Of all of the various meanings and sentiments given to lapis lazuli since its discovery, perhaps the most significant is its inherent divinity. The stone’s whimsical coloring, often resembling a starry night sky, undoubtedly evoked an image of the heavens and led to a long-standing relationship between the stone and its use in religious ceremonies.
The use of lapis lazuli as a religious ornament goes back to ancient times. One of the oldest myths, that of the Sumerian Goddess of Love, Inanna, depicts her entering the underworld wearing a lapis lazuli necklace. In Sumerian culture, lapis lazuli was said to bear the soul of the deity.
There is ample evidence of its religious status in the ancient cultures of Egypt and Mesopotamia as well. Lapis lazuli was the main trait denoting the Egyptian Goddess of Truth. This attribution undoubtedly led to contemporary interpretations of lapis lazuli as the stone of truth and clarity. Lapis lazuli was also found in the graves of the elite. Since Egyptian rulers were often equated with Gods, lapis was both a religious and regal symbol, meant to show respect. Most notably, the stone was used in the creation of Tutankhamun’s funeral mask. Lapis lazuli was believed to protect the wearer in the afterlife and the valuable items buried in one’s grave could potentially be used as insurance.
The notion of lapis lazuli’s celestial properties followed it throughout the centuries and eventually made their way into Christian practices as well. The azure stone was often used in depictions of saints’ and angels’ garments. It was also particularly associated with the Virgin Mary. Lapis lazuli pigment was commonly employed in the design of the Virgin Mary’s robes, and can be seen in hundreds of classical works of art.

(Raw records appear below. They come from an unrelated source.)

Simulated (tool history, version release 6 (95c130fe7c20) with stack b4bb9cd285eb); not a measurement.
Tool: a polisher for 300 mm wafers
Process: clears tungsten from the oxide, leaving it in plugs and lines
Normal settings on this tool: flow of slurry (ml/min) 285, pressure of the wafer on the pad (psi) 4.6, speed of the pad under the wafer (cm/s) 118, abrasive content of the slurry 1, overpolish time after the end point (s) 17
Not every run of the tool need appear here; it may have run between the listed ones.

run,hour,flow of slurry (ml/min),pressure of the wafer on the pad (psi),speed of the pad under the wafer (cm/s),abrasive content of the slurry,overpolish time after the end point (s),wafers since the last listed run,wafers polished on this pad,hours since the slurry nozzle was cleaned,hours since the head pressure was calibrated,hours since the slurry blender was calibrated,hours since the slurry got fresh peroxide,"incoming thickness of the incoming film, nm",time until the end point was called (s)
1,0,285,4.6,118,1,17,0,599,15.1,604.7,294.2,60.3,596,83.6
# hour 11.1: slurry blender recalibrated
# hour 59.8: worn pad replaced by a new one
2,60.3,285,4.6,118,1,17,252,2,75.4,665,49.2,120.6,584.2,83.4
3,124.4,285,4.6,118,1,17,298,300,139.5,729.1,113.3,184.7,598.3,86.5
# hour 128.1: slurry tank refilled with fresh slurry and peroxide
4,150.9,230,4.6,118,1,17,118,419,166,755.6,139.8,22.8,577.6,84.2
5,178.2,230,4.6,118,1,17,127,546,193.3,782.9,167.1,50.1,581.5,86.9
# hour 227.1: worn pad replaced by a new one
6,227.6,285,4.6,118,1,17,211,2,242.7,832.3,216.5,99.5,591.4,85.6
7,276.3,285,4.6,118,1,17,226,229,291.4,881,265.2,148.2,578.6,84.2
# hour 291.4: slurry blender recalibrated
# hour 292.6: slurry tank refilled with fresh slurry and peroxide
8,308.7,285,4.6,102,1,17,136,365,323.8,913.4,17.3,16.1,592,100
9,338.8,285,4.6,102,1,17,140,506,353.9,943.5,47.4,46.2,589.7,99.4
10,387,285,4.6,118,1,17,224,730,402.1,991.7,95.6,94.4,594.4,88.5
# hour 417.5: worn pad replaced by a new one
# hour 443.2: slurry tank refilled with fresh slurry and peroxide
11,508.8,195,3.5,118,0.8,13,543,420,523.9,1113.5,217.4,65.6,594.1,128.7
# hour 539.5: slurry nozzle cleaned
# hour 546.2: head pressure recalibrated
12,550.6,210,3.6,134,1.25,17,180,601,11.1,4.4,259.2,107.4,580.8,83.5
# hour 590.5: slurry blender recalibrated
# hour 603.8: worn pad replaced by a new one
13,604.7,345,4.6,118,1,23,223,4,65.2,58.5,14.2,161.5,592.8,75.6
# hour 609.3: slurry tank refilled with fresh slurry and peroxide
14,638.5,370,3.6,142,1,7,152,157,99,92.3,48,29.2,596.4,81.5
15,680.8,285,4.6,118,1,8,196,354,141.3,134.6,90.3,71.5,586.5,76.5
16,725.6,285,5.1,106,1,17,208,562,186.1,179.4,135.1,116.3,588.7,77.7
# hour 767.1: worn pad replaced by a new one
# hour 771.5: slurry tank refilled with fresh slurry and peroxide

Lapis lazuli’s popularity traveled East as well. The stone became an important part of many Asian religion’s rituals, particularly Buddhism. Buddha statues were carved out of lapis lazuli, and the pigment was used in their artistic depictions. Russian Tsars also had a fascination with the stone, using it to adorn their palaces.
Nowadays, lapis lazuli has less religious connotations and more aesthetical value. Still, it’s supposed metaphysical properties and folklore mythology undoubtedly stem from its use in religious rituals across cultures. The fact that the stone was raised to a celestial status in practically every culture is a testament to lapis lazuli’s beauty and value.